You know what my new name for George W. Bush is?

President Yes.

Why do I call him President Yes?

Well, you may not believe this.

You probably haven’t seen anyone else in the media complaining about this aspect of the Bush White House.

What I am about to tell you nearly stretches credulity.

But check it out for yourself.

This president so craves love and approval from the Washington establishment that he is yet to have vetoed a single, solitary piece of legislation approved by Congress.

That’s right.

I’m not talking about just in his second term. I’m saying that he has failed to exercise the veto pen once in his five years in office.

Is that as astonishing to you as it is to me?

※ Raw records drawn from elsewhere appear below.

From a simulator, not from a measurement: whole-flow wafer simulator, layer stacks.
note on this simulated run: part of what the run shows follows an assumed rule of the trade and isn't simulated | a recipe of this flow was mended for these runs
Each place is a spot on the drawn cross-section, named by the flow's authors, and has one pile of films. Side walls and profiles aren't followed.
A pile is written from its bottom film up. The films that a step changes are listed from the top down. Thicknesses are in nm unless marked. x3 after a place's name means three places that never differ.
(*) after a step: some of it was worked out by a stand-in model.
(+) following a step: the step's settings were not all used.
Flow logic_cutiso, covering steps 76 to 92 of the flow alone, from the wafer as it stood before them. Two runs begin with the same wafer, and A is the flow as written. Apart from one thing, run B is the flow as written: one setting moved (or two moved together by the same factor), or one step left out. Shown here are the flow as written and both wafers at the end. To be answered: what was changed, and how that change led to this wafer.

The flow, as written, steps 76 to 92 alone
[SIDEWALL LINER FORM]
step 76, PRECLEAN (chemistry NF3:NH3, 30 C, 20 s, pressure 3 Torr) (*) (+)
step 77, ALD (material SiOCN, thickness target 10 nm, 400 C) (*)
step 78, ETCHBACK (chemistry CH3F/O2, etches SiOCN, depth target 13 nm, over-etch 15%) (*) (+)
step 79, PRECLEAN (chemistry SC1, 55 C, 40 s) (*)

This summer, for instance, when the Congress passed a pork-laden $286 billion transportation bill, Bush signed it. That wouldn’t be surprising, given his record, but he had specifically promised to threaten any transportation bill allocating more than $284 billion.

This new spending law includes such vital national security provisions as a $5.8 million trail for snowmobilers in Vermont, $7 million for the National Infantry Museum and a $200 million bridge named for Alaska congressman Rep. Don Young.

Think about what I am telling you: After 55 months in office, President Bush has yet to veto a bill!

To put this in perspective, his “kinder, gentler” father vetoed 44 bills in only four years in office.

President Reagan vetoed 78.

President Franklin Delano Roosevelt vetoed 635.

In fact, not since 1854 has the country awaited a presidential veto for this long.

Now, what does this inability to say “no” mean in the life of the country and the federal government?

In his first term in office, Bush turned a $127 million surplus, albeit a phony one, into a $520 billion deficit.

And, believe me, it wasn’t the tax cuts that did it. It was the profligate spending by a runaway Republican Congress backed by a Republican president who just can’t say “no.”

The day of reckoning is coming.

It may not come on Bush’s watch. But it is coming nonetheless.

Some day soon, the Democrats will be pointing out this reckless, uncontrolled, undisciplined spending in their bid for the White House and control of Congress.

What will be the Republican retort?

“Compassionate conservatism”?

It won’t fly.

There’s nothing compassionate about bankrupting the country, driving up inflation and, inevitably, setting up a major new tax increase.

On top of what Bush has done – or not done – while in office, he’s now faced with the massive cleanup of New Orleans and the Gulf Coast, the continuing Iraq War, the Afghanistan campaign. God forbid another shoe should drop.

This country is unprepared for another trial, another disaster, another major expense.

Our enemies know this as surely as Americans do.

Yet, there’s not a chance Bush will change course – not after five years of saying “yes.”

Oh, I should qualify this new name for President Bush.

He may not veto congressional legislation, but he has been known to say “no” to certain provisions of bills passed by Congress.

One in particular comes to mind.

That was the bill in which the Congress overwhelmingly approved spending to add 2,000 new Border Patrol agents this year, another 2,000 next year and 2,000 in each of the next three years.

While President Yes signed the bill, as is his habit, his administration turned down the money for beefing up the Border Patrol, saying it just wasn’t needed.

Now let me ask you: What do you think this country needs more – 10,000 new Border Patrol agents or a snowmobiling trail in Vermont?